Also, I will include the other popular style of Indian clothes in this armor. I also think that the salwar kameez suit with the dupatta can be utilized in many ways as well, but I just think the sari is more recognizably Indian.

 Phew, are you tired yet? Part 2 coming soon!

India was My “Fernweh”

I recently saw a page on Buzzfeed that resonated with me called “23 Charming Illustrations of Untranslatable Words from Other Languages.” I clicked on the link to the page because, being a visual person, I enjoy illustrations and, seeing as how I am married to a man whose first language/mother tongue is different from my own, word/expression meanings in different languages have recently become relevant to me.

The first word illustrated was “fernweh” which comes from German and means “feeling homesick for a place you have never been to” (according to the illustrator, I hope she was correct!). The list goes on and some of the illustrations are quite nice. If you didn’t click the link to the page, you should check it out. You might find a word that speaks to you like I did.
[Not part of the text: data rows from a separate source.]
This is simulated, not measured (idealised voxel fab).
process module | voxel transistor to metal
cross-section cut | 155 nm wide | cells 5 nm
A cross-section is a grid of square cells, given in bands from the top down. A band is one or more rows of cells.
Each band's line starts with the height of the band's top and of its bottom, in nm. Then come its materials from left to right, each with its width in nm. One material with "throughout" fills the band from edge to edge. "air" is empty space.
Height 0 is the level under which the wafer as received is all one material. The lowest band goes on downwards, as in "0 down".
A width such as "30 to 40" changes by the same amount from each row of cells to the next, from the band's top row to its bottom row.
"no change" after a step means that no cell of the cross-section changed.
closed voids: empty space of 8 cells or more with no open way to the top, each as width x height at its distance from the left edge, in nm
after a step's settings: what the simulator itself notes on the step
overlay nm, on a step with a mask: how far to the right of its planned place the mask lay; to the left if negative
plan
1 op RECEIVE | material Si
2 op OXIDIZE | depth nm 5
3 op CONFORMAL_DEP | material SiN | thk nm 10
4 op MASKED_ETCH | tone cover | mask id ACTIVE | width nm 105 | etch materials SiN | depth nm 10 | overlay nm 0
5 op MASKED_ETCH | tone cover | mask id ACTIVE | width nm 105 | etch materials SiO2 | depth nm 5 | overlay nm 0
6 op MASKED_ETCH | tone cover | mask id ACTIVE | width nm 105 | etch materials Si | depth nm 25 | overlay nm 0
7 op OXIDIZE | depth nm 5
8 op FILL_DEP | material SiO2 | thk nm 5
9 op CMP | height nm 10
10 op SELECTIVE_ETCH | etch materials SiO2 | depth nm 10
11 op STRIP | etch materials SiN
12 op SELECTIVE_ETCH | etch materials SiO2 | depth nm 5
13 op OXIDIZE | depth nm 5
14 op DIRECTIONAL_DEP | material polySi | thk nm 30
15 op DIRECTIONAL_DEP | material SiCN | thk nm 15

Back to why “fernweh” stood out to me… When I read the translation of what it means, I recognized that I had felt this exact feeling in my life many times. I can’t tell you where it came from, why it came, or anything other than I know without a doubt I felt this homesickness for India long before I ever had any Indian friends or even knew any Indian people. Maybe it manifested itself because I was always an avid reader in my childhood. Maybe it came because I read something about India or its people at a young age. Unfortunately I have no idea what this could have been or if it was anything like this in the first place.

What I do know is that in my elementary school, I learned to read a little earlier than most other children, I used reading as a means to escape reality (don’t take this the wrong way, my reality was quite good, I promise) and “travel” to many different places, and that I had a very vivid imagination. I enjoyed reading so much that in fifth grade, I read so many A.R. books and got so many points that I was the Top Reader and won $100. That’s a pretty big accomplishment for a 10-year-old! What I’m trying to get at is that it makes total sense to me that I could have learned about India while reading one of the many books I read during my early “travels”.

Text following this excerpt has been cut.